Title: Confidence Intervals Date: 2013-06-28 12:00 Author: cfarmer Email: carson.farmer@gmail.com Category: Statistical Modeling for Python Tags: Helpful tips, Python, Statistical Modeling, Teaching Slug: statistical-modeling-python-conf-int Latex: yes Status: draft

Confidence Intervals

It's easy enough to calculate the mean or median within groups. Often the point of doing this is to support a claim that the groups are diﬀerent, for instance that men are on average taller than women.

Less obvious to those starting out in statistics is the idea that a quantity such as the mean or median itself has limited precision. This limited precision arises from the sampling process that was used to collect the data. The exact mean or median relates to the particular sample you have collected. One purpose of statistical inference is to characterize sampling variability, that is, to provide a quantitative meaning for the limited precision due to sampling variability.

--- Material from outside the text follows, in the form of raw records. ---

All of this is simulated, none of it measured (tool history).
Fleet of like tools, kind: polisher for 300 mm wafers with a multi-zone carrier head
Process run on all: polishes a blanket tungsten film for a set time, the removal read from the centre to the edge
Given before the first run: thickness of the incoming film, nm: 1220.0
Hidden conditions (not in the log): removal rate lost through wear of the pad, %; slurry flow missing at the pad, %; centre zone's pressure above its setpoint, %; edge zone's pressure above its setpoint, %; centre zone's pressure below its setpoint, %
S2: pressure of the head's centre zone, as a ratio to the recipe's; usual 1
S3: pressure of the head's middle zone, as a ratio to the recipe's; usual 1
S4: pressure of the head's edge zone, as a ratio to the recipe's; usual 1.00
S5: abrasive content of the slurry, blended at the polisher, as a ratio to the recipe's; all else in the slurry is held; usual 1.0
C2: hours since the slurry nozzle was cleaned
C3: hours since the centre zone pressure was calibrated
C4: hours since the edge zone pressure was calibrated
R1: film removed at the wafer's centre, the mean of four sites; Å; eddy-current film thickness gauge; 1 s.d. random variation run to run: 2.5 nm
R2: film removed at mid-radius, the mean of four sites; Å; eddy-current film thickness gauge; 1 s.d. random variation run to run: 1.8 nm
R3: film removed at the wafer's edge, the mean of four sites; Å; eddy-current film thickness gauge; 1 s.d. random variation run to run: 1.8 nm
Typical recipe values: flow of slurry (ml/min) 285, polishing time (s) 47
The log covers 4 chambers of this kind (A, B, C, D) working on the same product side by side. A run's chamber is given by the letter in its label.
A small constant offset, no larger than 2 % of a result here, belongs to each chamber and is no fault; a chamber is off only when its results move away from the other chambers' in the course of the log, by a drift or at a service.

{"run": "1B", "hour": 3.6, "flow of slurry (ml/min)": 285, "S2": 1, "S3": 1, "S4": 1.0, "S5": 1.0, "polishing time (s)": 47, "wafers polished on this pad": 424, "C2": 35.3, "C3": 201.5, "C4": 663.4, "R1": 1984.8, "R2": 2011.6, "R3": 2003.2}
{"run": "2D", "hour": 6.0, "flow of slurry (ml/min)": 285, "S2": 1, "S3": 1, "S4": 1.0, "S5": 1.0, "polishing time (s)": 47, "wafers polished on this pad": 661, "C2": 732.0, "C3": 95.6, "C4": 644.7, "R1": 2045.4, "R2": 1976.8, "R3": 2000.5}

As usual, load pandas any other libraries that we'll need at the start of our session:



In [41]:

    
import numpy as np
import pandas as pd
import scipy.stats as st

The examples will be based on the Cherry-Blossom 2008 data described earlier:

`Cherry-Blossom-2008.csv`



In [3]:

    
run = pd.read_csv("http://www.mosaic-web.org/go/datasets/Cherry-Blossom-2008.csv")
run.columns









    Out[3]:





Index([u'position', u'division', u'total', u'name', u'age', u'place', u'net', u'gun', u'sex'], dtype=object)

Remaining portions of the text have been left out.